We should not forget that it is the government skimming of cream off the surface of privately produced milk that makes all entitlements possible but it is the milk itself that is, it seems to many, an ever-flowing stream of torrential mammalian nectar.

Assumed limitless production of this magic elixir makes the vision of entitlements also nearly limitless. Teddy’s progressivism begat Wilson’s socialism begat FDR’s New Deal begat Johnson’s Great Society begat Nixon’s HUD begat Clinton’s CRA begat W’s prescription drug benefit/NCLB which begat Obama’s everything under the sun which will sire the…what can we imagine…exactly?

A little pushback, I feel, is in order.

So, I stood in admiration of this woman at a local BP in northern Michigan who was working to create the wealthpot from which future generations might enjoy what is, even to this day, a yet unimagined entitlement. Like the industrialists of old she was willing to take her hard-earned capital and invest it wisely in an economy where capital is king and industry, both personal and collective, is royalty.

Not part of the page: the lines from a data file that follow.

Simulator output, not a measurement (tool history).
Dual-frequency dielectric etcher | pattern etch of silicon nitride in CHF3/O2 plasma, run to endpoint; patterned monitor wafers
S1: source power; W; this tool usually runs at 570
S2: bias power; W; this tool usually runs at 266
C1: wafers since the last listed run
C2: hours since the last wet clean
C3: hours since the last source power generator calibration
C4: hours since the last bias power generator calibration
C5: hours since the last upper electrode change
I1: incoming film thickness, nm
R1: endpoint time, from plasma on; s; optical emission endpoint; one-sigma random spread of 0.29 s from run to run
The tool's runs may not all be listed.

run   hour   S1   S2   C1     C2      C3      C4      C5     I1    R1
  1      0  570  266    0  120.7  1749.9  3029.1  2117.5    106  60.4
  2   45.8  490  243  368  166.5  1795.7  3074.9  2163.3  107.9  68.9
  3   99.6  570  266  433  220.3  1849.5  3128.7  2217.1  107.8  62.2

She marched to the counter and used her Bridge Card to buy the most expensive gallon of milk she could find in the county but wisely saved her start-up capital to buy herself 10 Michigan Lotto tickets (all the state enjoyed profits of which will go to Michigan schools!)

It is the wealth the free market created that makes such shenanigans possible.  It is the unabated shenanigans that will lead to the collapse of our free market, one poor investment at a time.